I have a Scala program using threading (actually Spark) and Redis (Jedis). I defined an object
for my Redis operations where I have a Lazy val
for the connection. I need each thread to open a connection to Redis and work with it in parallel.
The connection object:
object redisOp{
lazy val r = new Jedis("127.0.0.1",6379,30)

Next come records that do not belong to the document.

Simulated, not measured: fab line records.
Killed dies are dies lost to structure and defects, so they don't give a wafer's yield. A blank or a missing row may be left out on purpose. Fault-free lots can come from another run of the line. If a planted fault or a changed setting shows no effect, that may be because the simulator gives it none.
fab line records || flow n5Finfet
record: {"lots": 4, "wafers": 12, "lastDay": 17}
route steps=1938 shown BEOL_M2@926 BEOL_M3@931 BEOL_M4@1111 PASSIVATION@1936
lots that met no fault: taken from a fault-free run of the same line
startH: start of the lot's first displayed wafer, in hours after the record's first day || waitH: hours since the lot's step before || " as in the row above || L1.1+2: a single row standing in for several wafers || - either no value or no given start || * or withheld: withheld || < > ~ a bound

def find(u: Long): Option[Long] = Option(r.get(s"p$u")).flatMap(p => if (p.toLong == u) Some(u) else find(p.toLong))
// and other functions
}
When I use it with one thread, it works well. But when multiple threads using it I get errors. At first, I got Unknown replay: 4
in each thread, where "4" is a random character (redis.clients.jedis.exceptions.JedisConnectionException: Unknown reply:
).
Then from redis-cli
I tried to set config set timeout 30000
and 30000
as I also saw a redis.clients.jedis.exceptions.JedisConnectionException: Unexpected end of stream
and sometimes redis.clients.jedis.exceptions.JedisDataException: ERR Protocol error: invalid multibulk length
in logs as well. And now in some runs(when switching to 2 threads instead 4), the program stucks in a stage forever with no errors! I checked Spark-UI to check executors' log but can't find anything useful: https://pastebin.com/iJMeBD0D
I think the problem is in defining and using connection with Redis. Also, please tell me the proper way of closing the connection if needed.
Jedis object is not thread-safe. You should use some sort of object/connection pooling in a multi-threaded environment. Jedis provides JedisPool for that purpose. More details can be found in Jedis Wiki.
The basic idea is to get Jedis object by JedisPool.getResource()
and return that object by Jedis.close()
.